Improving mobility in the city through research

 

Brussels, 31st January 2002

Key words: transport, land use, urban management and planning, integrated approaches, sustainable mobility

 Commissioner Busquin    Commissioner Busquin    Commissioner Busquin    Commissioner Busquin

Click on an image for medium-resolution versions of these photographs taken at the conference - or go to Commissioner Busquin's photo-gallery for high-resolution.

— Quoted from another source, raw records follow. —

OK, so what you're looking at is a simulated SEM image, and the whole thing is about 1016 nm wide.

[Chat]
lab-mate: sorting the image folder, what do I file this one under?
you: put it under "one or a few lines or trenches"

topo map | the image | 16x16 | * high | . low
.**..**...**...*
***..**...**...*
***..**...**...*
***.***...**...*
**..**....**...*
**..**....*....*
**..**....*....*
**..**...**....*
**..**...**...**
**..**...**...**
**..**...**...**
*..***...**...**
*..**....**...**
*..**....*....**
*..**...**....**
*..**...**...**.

Every citizen dreams of spending less time in traffic jams, away from polluted air, while continuing to enjoy the same level of mobility and quality of life as today. On Thursday, 31 January, Commissioner for Research Philippe Busquin will participate in the conference 'Towards Sustainable Urban Mobility' jointly organised by the European Commission and the European Parliament. The objective of this Conference is to present a network of ten projects in the field of land use and transport funded under the EU’s current research Framework programme. Its conclusions will show the possible impact of the new approach adopted by the network and open the road towards sustainable mobility!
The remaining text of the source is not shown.